New York State’s Court of Appeals is scheduled to hear a challenge today to New York University’s plan to build new academic buildings. The outcome could jeopardize the way open space is used throughout the state.
The challenge centers on four narrow strips of city-owned land now functioning unofficially as parks that the city would allow N.Y.U. to use for construction access to build four towers in its Greenwich Village neighborhood.
Opponents argue that these strips are, in effect, parks, and that the city cannot legally dispose of parkland without permission from the State Legislature. But these strips are not official parks and never have been, even though the city has allowed them to be used temporarily as parks and open space.

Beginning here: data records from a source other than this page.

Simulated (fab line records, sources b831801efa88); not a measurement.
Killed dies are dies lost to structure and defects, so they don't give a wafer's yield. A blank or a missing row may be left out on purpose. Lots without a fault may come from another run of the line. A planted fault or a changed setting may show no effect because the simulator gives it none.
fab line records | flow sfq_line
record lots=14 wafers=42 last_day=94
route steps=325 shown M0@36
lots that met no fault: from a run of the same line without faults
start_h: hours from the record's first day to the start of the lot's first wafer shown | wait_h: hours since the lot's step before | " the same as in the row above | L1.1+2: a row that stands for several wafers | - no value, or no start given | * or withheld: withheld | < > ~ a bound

The challengers’ argument is nothing other than an effort to slow down or stop the N.Y.U. project. But the outcome has implications beyond N.Y.U. If the court rules for the opponents, it would threaten open spaces in communities throughout the state that are now used for community gardens and green and recreational space but are not officially designated as parks.
I’m talking about parcels of government-owned open land that municipalities might ultimately need for other purposes — for a school, perhaps, or for affordable housing or some other local priority. In essence, municipalities hold these spaces in reserve for when or if they are needed.
But if the Court of Appeals opens the way for such spaces to become parks by implication, based on their temporary use, then municipalities are going to be far less likely to open them up to the public in the first place.
The self-styled park protectors are actually threatening green and open spaces around the state.
In the N.Y.U. case, the parcels in question were never designated by the city as parks and in fact are under the jurisdiction of the city’s Department of Transportation. They had been intended as streets that would connect to the long-dead plan for a Lower Manhattan Highway.
But the challengers argue that they are parks because they have been used for years for parklike purposes — as a playground, a community garden, a tiny park and a dog run. They are parks by implication, according to the N.Y.U. opponents. Parks by default.
They aren’t.
There are a lot of properties like the ones at issue in this case in the city’s portfolio of open space. In fact, many of the approximately 4,000 properties managed by the city’s Department of Parks and Recreation are not official parkland. Many are city-owned properties under the jurisdiction of other agencies — transportation, administrative services, education or housing. They include several hundred GreenThumb community gardens and properties in the Greenstreets program.
The city could have simply let these spaces — a lot, a sidewalk, an unused street — remain as eyesores. Instead, New York and other communities have sought to beautify such spaces, or allowed them to be used temporarily for recreation or other outdoor uses.
But the key word is “temporary.” Municipalities allow these uses with the understanding that the land may later be used for other priorities.
Over the 16 years I served as either the Manhattan parks commissioner or the city’s parks commissioner, we received requests from people to designate as parklands the strips of land at the center of the N.Y.U. litigation.
Each time, we said “no.”
Every year, new parks are created in New York by design. But for over 150 years, the law in New York State has held that property not designated as parkland can be deemed to be implied parkland by unequivocal and unmistakable intention.
That means the owner — public or private — must clearly have intended the property to become parkland, even if the official designation had not occurred. Since a piece of parkland is, essentially, parkland forever and cannot thereafter be used for other purposes except through a complex legislative process, the standard for becoming parkland by implication was carefully set.
The Appellate Division of the State Supreme Court concluded that opponents of the N.Y.U. plan had “failed to meet their burden of showing that the city’s acts and declarations manifested a present, fixed, and unequivocal intent to dedicate any of the parcels at issue as public parkland.”
Were the Court of Appeals to overturn that decision, not only New York City but town and city governments throughout the state would be confronted with a dilemma: Give up much-cherished temporary uses of municipal land for community gardens or recreational space, or lose the option of using these lands in the future for other important municipal needs.
Municipal governments, concerned that they will need those properties, will logically choose the former course, rather than lose control over the use of the land.
I helped to create more than 800 acres of new parks in New York City when I worked in the parks department. I’m all for more parks in this city and others. And the N.Y.U. plan, in fact, would lead to the creation of great new parks on the school’s campus, open to all and for the benefit of all city residents, along with the permanent protection of the strips of land at issue in this litigation.
For more than a century and a half, New York State has had a clear legal standard for implied parkland. It has functioned well, and allowed municipalities to create more green spaces and recreational spaces for their citizens with the security that they could use it for some other pressing municipal need in the future.
Every city is a mix of the permanent and the ephemeral, infrastructure and human interaction, buildings and green oases. A change to the implied parkland standard would imperil some of the green spaces we love best in cities.